Longwood Gardens, Kennett Square, PA

In the way that Phipps Conservatory is the premier botanical gardens of Western Pennsylvania , the botanical gardens for Eastern Pennsylvania is the world famous Longwood Gardens. This traces its roots back to 1798 with the beginnings of exotic planting. Prior to that, the tract was exclusively used as a working farm that was on land purchased directly from William Penn. By the time 1850 came around, the property had one of the world's finest collections of trees. The founding Pearce family sold the property to the Pierre du Pont, a member of the famed famed du Pont family of Delaware. His legacy led towards the success of the Johnson Street Rail Company Steel Works, later on it was a US Steel Plant and a Lorain Steel Company plant, formerly located on the Stony Creek River in Johnstown. His greatest industrial legacy lies with the growth of General Motors into the world's largest corporation at the time, a company that would help lead our nation into the strongest period of growth and wealth distribution that our nation ever saw. 

Pierre du Pont saw that the Longwood property was threatened by logging and rescued it, creating a private residence. Knowing the pure beauty and how special this property was, he added extensively to the property, creating a botanical garden in which he deposited specimens of plants that he found in his world travels and at various Worlds Fairs. 

Within the conservatory complex, he added a huge pipe organ, that is still preserved and played. It has 10,010 different pipes that requires a 72 horsepower engine to blow into the pipes. It is located in the room that was built to be a ballroom. He also added a fountain system. In older age he opened up the property on weekends to public and would often give tours in anonymity. I don't know if it is just me, but all of this almost reminds me of "The Great Gatsby." In 1946 he specified in his will that he wanted Longwood to be maintained and open to the public every day of the year. Today the conservatory has twenty large indoor gardens with 11,000 different species of plant and tree life. 

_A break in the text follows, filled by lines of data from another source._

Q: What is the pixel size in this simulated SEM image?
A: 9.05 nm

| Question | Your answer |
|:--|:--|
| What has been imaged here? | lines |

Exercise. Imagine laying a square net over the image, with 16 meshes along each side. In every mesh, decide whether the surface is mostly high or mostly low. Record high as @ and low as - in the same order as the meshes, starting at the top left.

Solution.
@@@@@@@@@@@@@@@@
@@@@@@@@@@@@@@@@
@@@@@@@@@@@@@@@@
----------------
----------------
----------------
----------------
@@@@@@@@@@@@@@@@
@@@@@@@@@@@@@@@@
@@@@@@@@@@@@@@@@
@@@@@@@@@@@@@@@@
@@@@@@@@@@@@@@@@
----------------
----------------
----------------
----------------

These photos are from our visit last year.
 Cacti!
 The holiday displays are truly stunning
 This design in the floor was actually created with a pond of water and floating apples.
 A welcome sight of summer in the middle of the winter.
 Here is the apple mosaic again. The creativity is truly mindblowing.

 Poinsettia
 My favorite flowers in the whole conservatory.
 Like a flock of little birds
 Brit and my sister Taryn
 My mother
 Orchid room!
 Pineapples!
 Oranges! I always love the fruit rooms!

 Beautiful roses
 Outside they have lights throughout the entire 1077 acre property. As huge as the indoor conservatory is, it encompasses only a small amount of the property. Gardens are scattered throughout, which include spectacular displays and even a tree house for the kids to play in. This is a very neat property and my photos do it no justice. You really need to see it to believe it. This is definitely one of the coolest holiday displays that is out there.